Boeing delivered 54 jets through November and, if it hits its target, could break 60 for the year despite a three-month production delay due to battery issues with the jet.
Boeing estimates that between 2013 and 2032, the world will demand 35,280 airplanes valued at $4.84 trillion. Most of this demand is expected to come from Asia Pacific ($1.89 trillion, or about 39 percent of total) and Europe ($1 trillion, or about 20 percent of total).
On Friday, Boeing announced a deal with Cathay Pacific based in Hong Kong for 21 777-9x airplanes valued at more than $7 billion. The 777x program was launched just one month ago at the Dubai Airshow and has already racked up 259 orders valued at $95 billion, making it the largest production launch in commercial jetliner history. First deliveries of the aircraft are scheduled for 2020.
Boeing reports that the 400-seat 777-9x “will be the largest and most efficient twin-engine commercial jet in the world with the lowest operating cost per seat of any commercial airplane and no competitor in its market segment.”
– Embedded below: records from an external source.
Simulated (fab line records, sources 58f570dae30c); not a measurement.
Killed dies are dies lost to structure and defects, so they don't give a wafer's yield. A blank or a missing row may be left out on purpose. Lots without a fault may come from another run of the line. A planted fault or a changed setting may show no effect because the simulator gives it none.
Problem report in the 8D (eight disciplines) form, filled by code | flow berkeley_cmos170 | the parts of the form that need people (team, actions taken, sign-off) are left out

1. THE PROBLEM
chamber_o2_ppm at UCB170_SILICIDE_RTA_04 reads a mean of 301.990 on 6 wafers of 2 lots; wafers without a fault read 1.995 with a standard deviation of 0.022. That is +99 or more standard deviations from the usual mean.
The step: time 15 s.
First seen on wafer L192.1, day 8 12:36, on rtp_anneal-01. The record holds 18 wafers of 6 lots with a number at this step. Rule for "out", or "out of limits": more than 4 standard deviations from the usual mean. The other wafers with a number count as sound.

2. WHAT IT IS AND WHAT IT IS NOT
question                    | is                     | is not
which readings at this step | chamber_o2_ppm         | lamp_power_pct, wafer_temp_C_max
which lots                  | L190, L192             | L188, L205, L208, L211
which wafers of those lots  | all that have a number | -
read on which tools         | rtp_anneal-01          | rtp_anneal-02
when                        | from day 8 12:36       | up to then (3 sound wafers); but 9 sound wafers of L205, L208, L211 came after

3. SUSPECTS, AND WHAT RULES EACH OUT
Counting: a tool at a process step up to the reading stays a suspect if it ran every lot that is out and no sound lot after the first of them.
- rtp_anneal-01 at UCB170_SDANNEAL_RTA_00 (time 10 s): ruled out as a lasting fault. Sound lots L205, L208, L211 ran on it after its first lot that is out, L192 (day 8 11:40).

Boeing reports in its 2013-2032 long-term market outlook that the industry is expected to sustain a growth rate of about 5 percent per year. Passenger traffic and air cargo traffic are expected to grow at 5 percent annually through 2032, although air cargo traffic has moderated recently, contracting 1.5 percent in 2012. Boeing stock is up more than 81 percent on the year.